91av

Hot wired

Here's a way to turn abundant waste heat into electricity

IMAGINE how much energy we could save if the waste heat produced by the
countless machines we use could be converted into electricity. Well, it’s no
longer a dream. A microchip that can transform heat into electric current is now
working on a lab bench at the Massachusetts Institute of Technology. Its
inventors say it could harness heat from a car’s engine and provide power for
its electronics, charge laptop batteries by recycling heat from the computer’s
microprocessor, or simply bask in the baking desert sun generating
electricity.

The device may be clever, but it has a decidedly unprepossessing name: a
thermal diode. Nonetheless, it marks an important step in thermal
electronics—or thermionics—which has seen little innovation since
the inventor Thomas Edison first observed the thermionic effect in 1883.

In a thermionic vacuum tube, an electrically heated electrode “boils” off
free electrons, which jump across a gap, drawn by a voltage applied to another
electrode. But there’s another type of vacuum tube that doesn’t need to have
electricity fed into it. Instead, it generates electricity—albeit very
inefficiently—by using heat from the environment. The heat gives a few
electrons enough kinetic energy to boil off and jump a tiny gap, creating a
minuscule electric current. But the temperatures needed to generate this current
are very high—around 1000 °C. “They are not very efficient, and tend
to be expensive,” says Gao Min at the University of Cardiff. As a result thermal
diodes have found only limited applications, such as making electricity from
nuclear sources in space probes or satellites.

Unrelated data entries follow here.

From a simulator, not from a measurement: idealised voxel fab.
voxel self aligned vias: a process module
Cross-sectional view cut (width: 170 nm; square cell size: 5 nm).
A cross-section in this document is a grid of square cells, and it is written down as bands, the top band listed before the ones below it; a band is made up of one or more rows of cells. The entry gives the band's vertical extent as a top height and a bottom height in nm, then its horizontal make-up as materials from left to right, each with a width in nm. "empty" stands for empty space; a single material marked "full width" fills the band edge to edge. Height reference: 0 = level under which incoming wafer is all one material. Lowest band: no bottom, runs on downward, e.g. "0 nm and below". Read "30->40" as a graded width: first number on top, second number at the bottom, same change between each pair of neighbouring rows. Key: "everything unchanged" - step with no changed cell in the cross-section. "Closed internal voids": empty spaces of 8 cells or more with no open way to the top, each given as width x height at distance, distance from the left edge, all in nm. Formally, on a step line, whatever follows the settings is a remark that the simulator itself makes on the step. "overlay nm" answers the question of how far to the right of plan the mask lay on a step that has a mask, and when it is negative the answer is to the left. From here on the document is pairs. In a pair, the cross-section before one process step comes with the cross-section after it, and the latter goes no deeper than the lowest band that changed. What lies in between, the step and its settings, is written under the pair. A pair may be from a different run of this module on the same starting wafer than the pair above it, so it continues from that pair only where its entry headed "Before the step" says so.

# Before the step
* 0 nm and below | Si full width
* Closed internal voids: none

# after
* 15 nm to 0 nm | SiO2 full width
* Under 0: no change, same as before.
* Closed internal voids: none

Attempts to make semiconductor versions of these devices have always been
foiled by the technical difficulties of creating a very narrow vacuum gap
between chip layers. But Peter Hagelstein, a physicist at MIT, and Yan Kucherov
at energy conversion start-up ENECO in Salt Lake City, Utah, have a better idea.
Their first attempt at a semiconductor version of a thermal diode operates at
the comparatively low temperature of 200 °C.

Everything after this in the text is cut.